Mazor: Oh sure; I’ve seen that film;the scene at the grave is hilarious. Johnny’s buddy and producer Cowboy Jack Clement, the film’s main subject, is a hero and, I’m still astonished to be able to say, a friend, and as you know he figures in my book himself. For one thing, he’s the one who in effect introduced Johnny Cash and Louis Armstrong, who went on to do recreate the Armstrong-Jimmie Rodgers duet on TV, which is where my whole story begins. Well, Merle donned some brakeman clothes for the cover shot on his Rodgers salute album after all, and for a video-like film, I do think you’re on to something. With A.P. Carter, there was the special; element of a relation by marriage never known.
But Johnny Cash was clearly obsessed with Jimmie Rodgers in the early sixties and wanted to portray him in a movie; I uncovered quite a bit about that. I think that the way Cash would get close to that obsession, the adoption of the look and feel, the persona, was a bit like seeing an actor prepare for a role, in a more public arena. I think he just was inclined to really get a feel for his subject that way–although Johnny also did some hard research out of documents and such as well. Maybe he threw himself into Jimmie’s world so deeply because he understood that they shared what I term the “roots music hero” identity. They both stretched out across lines, evolving their images and musical reach–and the subjects of Rodgers songs also became subjects of Cash theme albums. And Cash was a man, I think, who, like Jimmie, understood a lot about the way he was perceived and how to work that.
Me: Are you trying to drive people into bankruptcy with all the musical suggestions at the end of each chapter?!
Mazor: Yes. I had to get at all that music somehow, no matter the cost, and now it’s your turn!
But seriously folks–I do know what you mean. I read Tony Russell’s extraordinary little book Blacks, Whites and Blues when it came out in 1970 (I was an infant) and spent a lot of time and money tracking down as many records he brought up as I could. I’ve been wandering around in those musical borderlands ever since, and when I eventually met him, much later, I said “Thank you for ruining my life!'” I’d advise you to take your time; there is a lot of music in the discographies in my book. And remember, at least some of the music I point people to is available free, legitimately, online, or could be borrowed from libraries.

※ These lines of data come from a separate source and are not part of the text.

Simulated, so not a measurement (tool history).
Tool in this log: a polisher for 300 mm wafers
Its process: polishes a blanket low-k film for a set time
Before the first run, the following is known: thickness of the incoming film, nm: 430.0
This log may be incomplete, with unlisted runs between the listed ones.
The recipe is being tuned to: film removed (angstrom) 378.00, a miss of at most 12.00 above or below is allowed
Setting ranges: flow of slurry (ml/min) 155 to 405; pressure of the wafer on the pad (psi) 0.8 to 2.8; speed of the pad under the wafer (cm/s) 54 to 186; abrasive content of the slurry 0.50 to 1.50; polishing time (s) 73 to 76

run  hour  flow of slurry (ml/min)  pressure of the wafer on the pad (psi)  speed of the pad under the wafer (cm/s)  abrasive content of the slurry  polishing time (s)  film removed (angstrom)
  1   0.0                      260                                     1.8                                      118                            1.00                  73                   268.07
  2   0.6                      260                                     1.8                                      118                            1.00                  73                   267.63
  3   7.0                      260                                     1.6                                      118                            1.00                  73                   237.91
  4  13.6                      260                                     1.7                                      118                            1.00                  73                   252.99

Me: Speaking of driving people into bankruptcy, I bought the three “Chemirocha” songs from the Smithsonian and the third one, with the Kipsigi girls, blew my mind. I almost didn’t know how to make sense of what I was hearing. So, here you have a girl singing along to a stringed instrument that seems to be making very blues-like noises, singing about Jimmie Rodgers and… well, just holy shit. I wouldn’t even know how to begin to figure out in which directions the influences are flowing there. But my question is more basic. How did Jimmie Rodgers songs end up in Kenya in the 1940s to begin with? Would these folks have heard him on the radio? Or were his records being important into Kenya?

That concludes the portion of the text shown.